Maybe you're scheduling a business trip, or perhaps you're planning to squeeze in a few hours of work before bed. Either way, you'll need your important documents and files with you in order to stay productive after you leave the office. But how do you access the files you need when they're stored on your office PC?
There are plenty of ways to ensure that your documents remain accessible from anywhere, but not every answer is right for every situation. Whether you're downloading your data remotely, or packing up your hardware to take it with you, there are pros and cons to each solution. Read on for four ways to take your business files with you, wherever you're going.
1. Take your workstation with you
The most obvious answer is to pack up your work computer and take it with you. This simple solution has plenty of upsides. It requires no initial setup or file-syncing schemes; just turn on your computer and get to work. And because you work on it every day, your office PC is already configured for maximum productivity. This is a solution that requires no tinkering and no compromises, but unless you work on a thin, light laptop, it might not be feasible; a bulky laptop may be too large or heavy for frequent commutes. And if you work on a desktop PC, this solution is almost out of the question.

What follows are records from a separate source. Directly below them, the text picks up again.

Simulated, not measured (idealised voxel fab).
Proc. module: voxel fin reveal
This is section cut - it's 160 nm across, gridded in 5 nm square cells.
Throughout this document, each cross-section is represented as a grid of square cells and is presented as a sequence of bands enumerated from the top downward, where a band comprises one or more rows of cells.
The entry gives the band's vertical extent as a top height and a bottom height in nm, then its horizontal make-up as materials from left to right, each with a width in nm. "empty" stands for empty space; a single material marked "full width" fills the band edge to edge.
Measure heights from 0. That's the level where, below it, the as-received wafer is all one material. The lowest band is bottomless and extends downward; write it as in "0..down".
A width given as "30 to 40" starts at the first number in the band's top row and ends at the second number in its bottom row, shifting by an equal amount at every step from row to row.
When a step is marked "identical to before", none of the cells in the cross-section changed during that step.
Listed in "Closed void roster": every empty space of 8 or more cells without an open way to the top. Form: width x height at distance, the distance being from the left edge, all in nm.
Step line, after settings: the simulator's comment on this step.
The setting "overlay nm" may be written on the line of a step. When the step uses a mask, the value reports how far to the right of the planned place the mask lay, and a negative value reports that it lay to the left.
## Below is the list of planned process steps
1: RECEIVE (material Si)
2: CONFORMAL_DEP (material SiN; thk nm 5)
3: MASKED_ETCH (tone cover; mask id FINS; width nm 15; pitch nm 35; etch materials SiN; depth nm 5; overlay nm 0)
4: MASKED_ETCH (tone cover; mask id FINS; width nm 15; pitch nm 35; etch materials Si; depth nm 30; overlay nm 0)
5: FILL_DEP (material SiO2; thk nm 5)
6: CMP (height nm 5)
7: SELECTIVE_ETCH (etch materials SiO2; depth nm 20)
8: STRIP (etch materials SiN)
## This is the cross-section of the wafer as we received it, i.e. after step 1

Pros: No setup required, and no need to make compromises in your workflow. Packing up your work laptop means you can get right to work when you reach your destination.
Cons: Your work PC may be too big for travel, and lugging your workstation home every night is a chore.
2. Store your files in the cloud
Cloud-storage platforms such as Dropbox and iCloud let you sync your files to the Web so they're accessible from anywhere — at least as long as you have a working Internet connection. Setting up a cloud-storage system is usually as easy as designating a folder on your hard drive to act as a shared folder. All files inside that folder will be uploaded to a Web server, and can be accessed from any Internet-connected device. Better yet, any changes or edits will be synchronized across all your computers and mobile devices. That eliminates the need to juggle multiple versions of a document that you're working on. It also means you'll never have to worry about forgetting a file on your work PC. It's a simple, lightweight and dependable file-storage solution.
Pros: Set it up and never worry again. Your files and edits will be automatically synced across all your devices, and can be accessed from anywhere.
Cons: Files are only accessible when you have a working Internet connection. Files accidentally saved outside of the designated folder will not be synced. And business users who work with sensitive, private client information may not want to upload that data to the cloud.
3. Sync your files to an external hard drive
When your files are stored on an external hard drive, it's easy to take them with you when you leave the office. External hard drives are small, light and much easier to pack into your bag than an entire PC. They're affordable, too; you can buy a high-quality 1TB hard drive for less than $100. It's a good idea to store your files locally on your work PC and use your external hard drive as a backup platform; spinning hard disks can fail at any time. Simple desktop utilities, such as Microsoft's SyncToy, let you easily synchronize files between your external hard drive and desktop hard drive with just a few clicks.
Pros: Tote your files anywhere in a small, light package. Syncing your data is easy with the right software. Files are stored locally to eliminate privacy concerns, and using an external hard drive to store files doubles as a backup solution.
Cons: If you're editing files on the go, file versions can get mixed up. And external hard drives — like all spinning hard disks — sometimes fail.
4. Use remote desktop software
Why take your work PC with you when you can access your work desktop remotely? A remote desktop app works like a direct portal back to your workstation, allowing you to virtually access your entire PC desktop, including your applications and files. Setting up a remote desktop requires a bit of legwork, but it's worth it. With the right software, you can view and interact with your work desktop as if it were right in front of you. And once your remote desktop is set up, you can do more than access your documents; you can also access the desktop programs you use every day at work, even from a smartphone or tablet. Remote desktop solutions are available for almost any Web-connected Windows PC, Mac, smartphone or tablet.
Pros: Work just as you would at the office. Remote desktop clients also allow you to access private data without uploading it to a cloud server, ensuring it stays private.
Cons: Initial setup can be complicated. And in order to access your work desktop remotely, your office PC must remain running at all times.